As Kofi Annan, special envoy for Syria, briefs the UN Security Council, is this President Assad’s last chance? One blogger tells Channel 4 News it’s now a clear choice – “guns or words”.
The former United Nations secretary-general said this week that the “door of dialogue is still open”. However, the continued bloodshed may force this door shut.
Mr Annan remains in close contact with senior Syrian authorities, Russia and other powers over his proposals to end the unrest. He met President Assad in Damascus earlier this week and called for a halt in fighting, humanitarian access and the starting of political talks with Syria’s opposition.
Syria’s initial response seemed to signal a commitment to work with the special envoy and co-operate with the UN’s humanitarian chief Valerie Amos.
However, finding quick agreement on the remaining elements of the proposal may prove more difficult. Security Council (UNSC) members will want to get a sense of whether a resolution at this point will be helpful in increasing pressure on the Syrian government or if it would hamper Annan’s negotiations.
Read Lindsey Hilsum's blog: The politics of non-intervention in Syria
Syria blogger “Sasa”, who did not wish to be identified, told Channel 4 News there are two solutions to this crisis – “guns or words”.
He said: “The west has made it clear that it won’t intervene or arm the rebels, but at the same time it refuses to sit down and talk. Assad has repeatedly misled those who have engaged in dialogue, so there’s no reason to believe any new talks would be sincere.

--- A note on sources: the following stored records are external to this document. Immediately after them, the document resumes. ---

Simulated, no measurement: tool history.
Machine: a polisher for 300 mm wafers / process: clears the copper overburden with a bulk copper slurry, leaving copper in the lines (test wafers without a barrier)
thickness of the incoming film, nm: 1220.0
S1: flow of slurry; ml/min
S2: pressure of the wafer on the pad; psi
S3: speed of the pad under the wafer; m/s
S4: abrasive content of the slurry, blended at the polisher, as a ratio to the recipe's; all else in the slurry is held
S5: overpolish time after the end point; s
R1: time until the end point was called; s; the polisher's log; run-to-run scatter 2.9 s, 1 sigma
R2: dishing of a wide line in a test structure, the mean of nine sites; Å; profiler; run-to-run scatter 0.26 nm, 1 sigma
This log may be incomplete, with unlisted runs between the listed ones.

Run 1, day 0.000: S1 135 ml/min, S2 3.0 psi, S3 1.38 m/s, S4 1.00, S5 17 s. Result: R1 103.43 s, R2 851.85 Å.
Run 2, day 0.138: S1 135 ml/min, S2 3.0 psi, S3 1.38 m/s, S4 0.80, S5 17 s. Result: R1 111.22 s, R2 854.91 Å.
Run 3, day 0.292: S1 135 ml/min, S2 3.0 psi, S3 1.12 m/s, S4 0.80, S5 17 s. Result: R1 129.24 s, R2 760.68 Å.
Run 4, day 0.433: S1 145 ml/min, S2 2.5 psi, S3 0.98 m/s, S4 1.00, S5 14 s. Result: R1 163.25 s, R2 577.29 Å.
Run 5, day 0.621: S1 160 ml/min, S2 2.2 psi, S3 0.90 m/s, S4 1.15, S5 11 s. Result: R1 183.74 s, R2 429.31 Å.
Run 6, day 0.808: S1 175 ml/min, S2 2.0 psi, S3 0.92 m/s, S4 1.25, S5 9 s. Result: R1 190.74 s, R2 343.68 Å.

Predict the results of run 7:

“But amid all this doubt, look at Yemen – the president was talked out of office there, much to everyone’s surprise, so why not in Syria?”
UN sanctions are not expected to be imposed on Syria. However, there is talk of yet stronger EU sanctions and more designations of entities and individuals for asset freezes and travel bans.
(Pictured: A Syrian refugee child behind the fences of Boynuyogun Refugee Camp in Reyhanli. Getty Images.)
The security council briefing follows the publication of leaked emails sent by President Assad, in which he appeared to scoff at the idea he might implement multi-party democractic reforms.
This revelation may be helpful in negotiations with UNSC members who have been arguing that the Damascus regime needs time and space to develop and implement reforms.
“Sasa” told Channel 4 News: “The leaked emails shine a light into the dark recesses of this most opaque of governments.
“They shows how the president is living in a bubble, even joking about the crisis and mocking his own reforms.”
The UN says Syrian forces have killed more than 8,000 people in the uprising so far. The violence has also uprooted 230,000 people, with a refugee crisis now looming.